Honda operates two large warehouses near Swindon on an old Spitfire site in the south – west of England. This is Honda’s global production centre for 5 door Civics and its only car factory in Europe. The plant aims to keep the Civic production maintained for a maximum of 36 hours therefore stock moves in and out quickly to maintain a fast pace production line. Currently, the company operates on a ‘just in time’ process whereby 2m components circulate into the factory line each day. With orders arriving within 75 minutes to 24 hours, no time is wasted before products are sent to assembly lines.

As a result of Brexit, Honda fears that border checks will lead to the build-up of stock so high, the warehouses will not be able to cope. The waiting game leading up to Britain’s exit from the EU comes with confusion and uncertainty for Honda.  This disconcerting fact faces other manufactures such as BMW and Nissan. Jacob Rees – Mogg, the pro-Brexit Conservative MP, says: “The real issue is whether the UK remains an efficient base to manufacture-cost competitive and value for money for customers.”

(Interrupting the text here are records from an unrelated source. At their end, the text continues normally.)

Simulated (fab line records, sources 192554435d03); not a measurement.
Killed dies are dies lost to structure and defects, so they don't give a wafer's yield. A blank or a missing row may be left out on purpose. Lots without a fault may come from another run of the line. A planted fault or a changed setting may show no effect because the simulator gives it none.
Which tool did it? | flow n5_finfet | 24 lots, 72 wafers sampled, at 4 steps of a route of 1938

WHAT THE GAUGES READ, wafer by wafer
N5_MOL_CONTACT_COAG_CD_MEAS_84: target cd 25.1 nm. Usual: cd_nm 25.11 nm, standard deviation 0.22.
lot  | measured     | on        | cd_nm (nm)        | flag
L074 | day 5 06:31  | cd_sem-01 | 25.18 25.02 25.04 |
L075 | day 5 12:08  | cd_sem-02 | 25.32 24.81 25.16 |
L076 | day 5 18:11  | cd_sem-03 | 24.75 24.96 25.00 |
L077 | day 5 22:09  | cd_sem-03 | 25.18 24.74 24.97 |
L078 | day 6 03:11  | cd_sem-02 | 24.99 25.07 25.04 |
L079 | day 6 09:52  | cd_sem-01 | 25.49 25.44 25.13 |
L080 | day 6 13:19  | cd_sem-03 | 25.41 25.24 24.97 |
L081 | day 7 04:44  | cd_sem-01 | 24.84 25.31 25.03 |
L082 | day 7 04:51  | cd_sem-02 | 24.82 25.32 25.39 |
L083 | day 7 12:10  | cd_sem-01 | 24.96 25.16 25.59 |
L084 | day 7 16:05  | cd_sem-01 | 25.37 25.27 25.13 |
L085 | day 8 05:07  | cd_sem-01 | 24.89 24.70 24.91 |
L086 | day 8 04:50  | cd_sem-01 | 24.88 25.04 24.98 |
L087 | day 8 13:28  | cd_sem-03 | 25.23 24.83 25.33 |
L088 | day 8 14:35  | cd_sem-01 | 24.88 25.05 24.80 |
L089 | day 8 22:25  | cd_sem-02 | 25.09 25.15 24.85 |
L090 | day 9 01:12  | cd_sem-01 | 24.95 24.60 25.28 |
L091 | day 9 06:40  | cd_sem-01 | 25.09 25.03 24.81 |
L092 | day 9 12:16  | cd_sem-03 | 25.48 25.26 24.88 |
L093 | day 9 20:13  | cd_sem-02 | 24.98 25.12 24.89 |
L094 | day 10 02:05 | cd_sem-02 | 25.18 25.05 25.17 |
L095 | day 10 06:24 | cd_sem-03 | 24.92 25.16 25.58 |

In addition, based on trading with the US Honda estimates UK export clearance, usually a 5 to 24 hour order to destination journey within the EU, will take an additional 24 hours on top of this. The main delays are likely to come from the transition from land to sea. 75% of Honda components are currently transported through the Eurotunnel, however with the 60,000 estimated number of extra customs declarations needed in the event of a hard Brexit, the volume of deliveries will cause a bottleneck and major delays that the channel tunnel will struggle to recover quickly from. Therefore Honda’s prediction is that sea routes may have to be used with larger deliveries arriving more irregularly and adding 3 to 6 days onto arrivals. This again would put strain on UK ports and the production of UK plants needs to be seriously evaluated over the coming months. HM Revenue and customs says the increased number of customs declarations, requiring a new IT system and additional staff would cost Honda £2.1m a year in form filling alone putting additional strain on Honda.

Other manufactures will also be hindered by increased customs checks. After speaking to its network of 1,600 suppliers in Europe that sell to the UK plants, BMW found only half were prepared for customs checks. Problems also stemmed from its UK suppliers. Only a third had customs procedures in place whilst others were paying exceptionally high charges per load. As a result, those suppliers not prepared for Brexit need to be taught the basics of customs – resulting in more time and resources being used.

Mr Rees – Mogg however believes the use of sea travel is nothing to be concerned about: “Just look at what goes through Southampton regularly. Most goods are cleared within seconds, only 6 per cent of good take more than a minute to clear.” He believes that through leaving the bureaucracy of the EU, importation can become a more streamlined process. The plans for the next civic model will be reviewed by Honda in 2021. The potential to source more products from within the UK would be advantageous as a result of Brexit however this is a plan that would take years to implement.

Mr Ian Howells, senior vice president of Honda states: “With Brexit we just can’t react. We can scenario, we can contingently plan, but we can’t then react because we don’t know.”